3.4 Why bother bringing rocks back to Earth?
The Apollo astronauts collectively spent a total of 12.5 days on the lunar surface, during which time they were able to set up and conduct some quick, basic experiments to explore the lunar environment.
However, to answer some of the bigger questions about the Moon, such as what it is made of, how old it is and how it formed required much more time and access to large specialist laboratory machines that could not be flown to the Moon with the astronauts. Also, while the Apollo crew members had received some geological training before their missions, they were originally test pilots by profession and only one was a fully-trained geologist (Harrison ‘Jack’ Schmitt on Apollo 17). Therefore, if the scientists couldn’t go to the Moon, pieces of the Moon had to be brought to the scientists.

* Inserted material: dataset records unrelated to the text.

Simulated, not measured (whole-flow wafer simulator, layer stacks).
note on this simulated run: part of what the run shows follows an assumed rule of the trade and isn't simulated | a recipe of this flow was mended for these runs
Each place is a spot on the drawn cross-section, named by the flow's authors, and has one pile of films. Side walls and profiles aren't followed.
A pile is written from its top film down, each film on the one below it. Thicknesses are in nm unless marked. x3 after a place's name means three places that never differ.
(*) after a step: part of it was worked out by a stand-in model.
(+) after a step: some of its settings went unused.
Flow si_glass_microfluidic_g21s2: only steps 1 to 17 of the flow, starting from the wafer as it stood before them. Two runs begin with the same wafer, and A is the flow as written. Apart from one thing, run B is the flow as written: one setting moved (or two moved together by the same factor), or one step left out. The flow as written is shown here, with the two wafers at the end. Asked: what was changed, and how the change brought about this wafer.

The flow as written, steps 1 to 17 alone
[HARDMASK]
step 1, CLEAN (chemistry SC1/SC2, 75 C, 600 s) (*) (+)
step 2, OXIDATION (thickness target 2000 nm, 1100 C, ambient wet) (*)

Another important reason for returning samples to Earth was the understanding that techniques for studying rocks are always improving over time and there is no way of knowing what may be possible in the future. So, bringing back samples and storing them for posterity, while waiting for new, better techniques has meant that those six missions that ended over 40 years ago are still yielding cutting-edge scientific data, and are even now transforming ideas about how the Solar System formed.
The returned Moon rocks are not only a wonderful scientific legacy of humankind’s first steps into exploring other worlds; they also form a political and cultural legacy, with ‘goodwill’ samples being sent to many countries around the world and placed on display in national museums for the global public to see. In the UK there are three institutions that house and display Moon rocks (in London, Leicester and Cardiff), where they serve to inspire new generations to explore beyond our home planet.